I’m in Nashville and every publisher, artist and producer right now is asking for ‘uptempo positive’. The reason for this is the sheer volume of ballads and midtempo songs they get: for some reason, when a writer gets in the room with an acoustic guitar or a piano they turn into Ed Sheeran or James Taylor. It can be hard to create the energy required unless you plan for it, but again, your chances of getting that hit improve by giving the powers that be what they’re asking for.

One of the very best ways I know is to get in the habit of deconstructing recent hits. Go beyond just learning to play them: write down the structure, print out the lyric, make notes about the production. I’m always amazed at the songwriting clients I get who will say they want to write a huge song, but who pay absolutely no attention to the current hits. If you’re writing pop or even new country and still creating long intros, lots of verses, using only one hook, and aren’t familiar with terms like ‘post-chorus’, you might have a harder road.
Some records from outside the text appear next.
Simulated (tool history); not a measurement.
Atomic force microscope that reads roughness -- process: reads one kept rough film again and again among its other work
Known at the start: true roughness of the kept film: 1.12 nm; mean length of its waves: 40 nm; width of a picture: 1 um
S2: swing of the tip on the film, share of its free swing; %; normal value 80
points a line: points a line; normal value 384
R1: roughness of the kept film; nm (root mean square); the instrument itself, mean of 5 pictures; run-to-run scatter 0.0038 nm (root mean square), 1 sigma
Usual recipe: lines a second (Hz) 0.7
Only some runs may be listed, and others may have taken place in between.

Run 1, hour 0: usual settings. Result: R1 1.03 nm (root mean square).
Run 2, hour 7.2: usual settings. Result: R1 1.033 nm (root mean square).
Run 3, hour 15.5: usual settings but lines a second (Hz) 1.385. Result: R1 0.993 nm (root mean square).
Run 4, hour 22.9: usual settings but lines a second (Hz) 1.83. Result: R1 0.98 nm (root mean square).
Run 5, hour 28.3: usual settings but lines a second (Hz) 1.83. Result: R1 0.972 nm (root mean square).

Try going one step beyond deconstructing and create a playlist with a couple of hits along with a song of your own. Try to pick ones that might have a bit in common with yours, but the idea is to be objective. Does your song hold up to the two hits? If not, why? Go back to your notes. What’s different? The point is not to clone, just get this info into your subconscious so the next song you write is at least informed by structural ideas that are more current.

 

Do It Yourself

A bit of a disclaimer here. Even though you’re listening to the radio and learning the structural and lyrical as well as musical content, the songs you’re hearing were probably written and recorded as much as a year ago. If you set out to write something exactly like what you’re hearing, you’re likely already too late! So what can you do now?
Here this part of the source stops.